A surprise discovery by a group of researchers from the U.S. Department of Energy’s (DOE’s) Argonne National Laboratory could potentially save the global wind power industry millions each year in maintenance costs.
The stresses placed on key components such as actuators, bearings and gears housed in wind turbine drivetrains are a major factor in driving up the cost of wind energy. These components suffer tribological (the science of interactive surfaces in motion) failures due to a phenomenon called micropitting, in which repeated rolling and sliding of gears and bearings leads to cracks in turbine drivetrains.
Undetected micropitting can cause wind turbines to seize and breakdown, leading to costly repairs.
Accordingly, the wind sector is seeking engineering solutions which could alter the surface properties of drivetrain components to prevent these tribological failures.
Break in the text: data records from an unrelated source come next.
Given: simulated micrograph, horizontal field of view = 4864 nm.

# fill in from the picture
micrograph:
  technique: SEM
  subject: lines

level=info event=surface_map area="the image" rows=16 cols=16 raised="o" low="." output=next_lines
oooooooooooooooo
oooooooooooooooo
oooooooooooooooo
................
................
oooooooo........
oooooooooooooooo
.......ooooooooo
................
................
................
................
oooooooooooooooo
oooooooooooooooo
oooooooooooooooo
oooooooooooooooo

In what they called a serendipitous finding, the team from Argonne’s Tribology and Thermal-Mechanics Section applied a new “diamond-like” coating originally developed for reducing friction and lubricating sliding metallic surfaces, to wind turbine drive trains.
The results were unexpected, to say the least.
“We felt that if it was working under other sliding conditions, it might work in wind turbine drivetrains as well,” said Ali Erdemir, from the Section’s Surface and Lubrication Interaction, Discovery and Engineering (SLIDE) initiative. “Initially, our expectations were low, as we thought the coating would wear out due to the high stresses inherent in wind turbines, but that didn’t happen.”
Prolonging the life of these components could greatly reduce the cost of wind power, the fastest growing source of energy in the world, thereby making it an even more attractive energy source.
The coating – diamond-like, due the attributes of the carbon-to-carbon bonding of its molecules – is named N3FC, and, exceeding Argonne’s laboratory limits, has so far endured over 100 million testing cycles with no appreciable micropitting.
Erdemir said that if the coating performs equally as well in real-world conditions, it would save the wind power industry hundreds of millions in turbine maintenance costs.
According to Argonne, the team is now ready to approach private wind developers and test N3FC in the field – as soon as they can discover why the coating actually works.
“We don’t yet understand the exact mechanism, said Erdemir. “The general belief is that component wear life extension requires a much harder coating, as more hardness reduces wear. But in this case the coating has less hardness than the base steel, so conventional thought doesn’t apply.”